With its spiralled horn and elusive ways, the narwhal is a thing of legend. Isabelle Groc joins an expedition braving Arctic waters to meet it face to tusk
Narwhal derives from the Old Norse "nar" meaning "corpse" (Image: Paul Nicklen)
EVEN in the middle of August, Tremblay Sound in the Canadian Arctic is an inhospitable place. As the small plane descends, I get my first glimpse of our destination. Remote and desolate, it consists mostly of piles of rocks and a little scrubby vegetation. During my two-week stay it will be cold, wet and windy almost all the time. Nobody comes to Baffin Island to get a tan.
Nevertheless, this is the third summer running that Jack Orr from Fisheries and Oceans Canada has visited and, together with a team of scientists, vets and Inuit hunters, he seems right at home. In no time at all they have transformed the site into a fully operational research station, complete with colourful sleeping tents, a kitchen tent and a science lab housed in a plywood shack. Finally, they set their trap. Having firmly anchored one end of a heavy-duty fishing net to the shore, Orr jumps in a boat and crosses the narrow inlet so he can sink the other end to the seabed with a bag of rocks. Six buoys keep the upper edge of the net afloat to create a hanging curtain. All we can do now is await our quarry. Its scientific name is Monodon monoceros, which derives from the Greek for "one tooth, one horn" in reference to the males' spiralled tusk, which can extend up to 3 metres. Many people simply know these creatures as sea unicorns.
There are some 90,000 narwhals in the frozen northern seas. A small population lives off the coast of Svalbard, Norway, but most inhabit seas around Greenland, or are found in the northern reaches of Hudson Bay and in the Canadian high Arctic. The Baffin Bay population is one of the largest. Each summer, hundreds of narwhals return to these fjords and inlets. Orr and his team aim to catch nine of them as they swim past, and fit them with satellite transmitter tags.
Orr is a veteran of this research, having tagged 300 whales over the past 30 years, mostly narwhals and belugas. It is hard, unpredictable, time-consuming work, but it is worth the effort to better understand this elusive animal. Narwhals are particularly tricky to study because they spend each winter in the dense Arctic pack ice, in complete darkness. Satellite tracking is invaluable in efforts to learn more about them.

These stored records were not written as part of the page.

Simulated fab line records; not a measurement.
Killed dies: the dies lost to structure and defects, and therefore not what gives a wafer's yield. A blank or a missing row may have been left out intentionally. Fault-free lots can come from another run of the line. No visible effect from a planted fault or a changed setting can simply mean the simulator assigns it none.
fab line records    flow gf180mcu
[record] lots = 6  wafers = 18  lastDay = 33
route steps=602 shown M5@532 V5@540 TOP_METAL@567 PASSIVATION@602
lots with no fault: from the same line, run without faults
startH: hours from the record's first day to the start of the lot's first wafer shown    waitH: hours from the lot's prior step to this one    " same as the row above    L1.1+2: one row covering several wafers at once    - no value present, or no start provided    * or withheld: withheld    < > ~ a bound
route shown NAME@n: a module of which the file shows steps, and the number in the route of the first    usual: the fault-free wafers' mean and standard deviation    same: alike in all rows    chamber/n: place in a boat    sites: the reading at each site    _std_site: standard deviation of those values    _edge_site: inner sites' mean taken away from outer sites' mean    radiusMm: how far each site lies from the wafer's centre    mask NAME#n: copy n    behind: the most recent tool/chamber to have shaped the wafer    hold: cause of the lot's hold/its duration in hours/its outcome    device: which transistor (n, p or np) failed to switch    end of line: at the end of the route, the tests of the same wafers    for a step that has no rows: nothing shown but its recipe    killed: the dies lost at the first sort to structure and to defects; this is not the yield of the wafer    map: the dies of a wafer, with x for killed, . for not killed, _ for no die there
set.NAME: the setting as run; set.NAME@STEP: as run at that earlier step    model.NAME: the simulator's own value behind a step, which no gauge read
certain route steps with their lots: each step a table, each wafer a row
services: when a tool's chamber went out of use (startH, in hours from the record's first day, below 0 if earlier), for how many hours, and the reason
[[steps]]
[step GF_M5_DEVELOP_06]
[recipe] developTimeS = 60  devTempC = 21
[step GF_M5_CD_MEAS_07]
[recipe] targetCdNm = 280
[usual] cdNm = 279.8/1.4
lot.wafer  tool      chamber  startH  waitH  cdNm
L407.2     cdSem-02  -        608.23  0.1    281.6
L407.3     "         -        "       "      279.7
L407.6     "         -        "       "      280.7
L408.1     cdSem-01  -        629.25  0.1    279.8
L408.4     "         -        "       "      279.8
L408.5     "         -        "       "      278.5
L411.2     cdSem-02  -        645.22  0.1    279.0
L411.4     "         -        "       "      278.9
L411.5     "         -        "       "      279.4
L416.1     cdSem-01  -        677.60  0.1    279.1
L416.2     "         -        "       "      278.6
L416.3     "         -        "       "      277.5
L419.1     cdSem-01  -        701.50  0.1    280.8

Another researcher, Mads Peter Heide-Jørgensen from the Greenland Institute of Natural Resources has been studying narwhals for two decades. Using satellite tracking he has found that they have strict migratory patterns. Year after year, each group undertakes the same migration in the spring and the autumn, moving between its winter feeding areas in the pack ice and coastal summering grounds (see map). The animals Orr studies leave northern Baffin Island in the autumn, migrating south to the Davis Strait where they spend the winter feeding on Greenland halibut, before returning the following summer. "They will go to the same places where they always go because they are programmed to do so," says Heide-Jørgensen.
Narwhals are experts at navigating and surviving in the extreme Arctic environment. In the winter, they traverse the pack ice following small cracks and leads. "I am mesmerised when I see how fast the ice changes," says Kristin Laidre at the University of Washington, Seattle. "In just an hour, a lead can close or completely freeze but the whales somehow know. They detect the change, and they are very good at navigating these dynamic areas." It turns out they are also one of the deepest diving whale species, with a record dive depth of 1800 metres, which may help them stay out of trouble.
Even so, a sudden freeze can catch them out. Between 2008 and 2010, there were several reports of narwhals becoming trapped in sea ice in Baffin Bay,unable to surface to breathe. At first, scientists thought changing sea ice conditions might be to blame, but then they discovered that the incidents coincided with seismic surveys of the bay. Narwhals are highly sensitive to noise; hunters in Greenland have known this for centuries and approach them in kayaks because if they use boats with noisy outboard engines the whales disappear. Heide-Jørgensen believes that the airgun noises from the survey may have interrupted the narwhals' migration, causing them to return to their summering grounds where they became trapped in the fast-freezing ice that now covered the sea surface. He and Laidre are currently using acoustic recordings and heart-rate monitors to better understand how narwhals perceive sound and react to noise produced by human activities.
Baffin Island in August never gets dark. We work 24 hours a day in 3-hour shifts to watch the net and keep a look out for polar bears. Often hundreds of narwhals swim past, yet none are caught. Waiting for a whale to hit the net is our main activity: when one becomes entangled it is crucial that we act quickly so that it doesn't drown. Bundled up against the cold, we watch and we wait.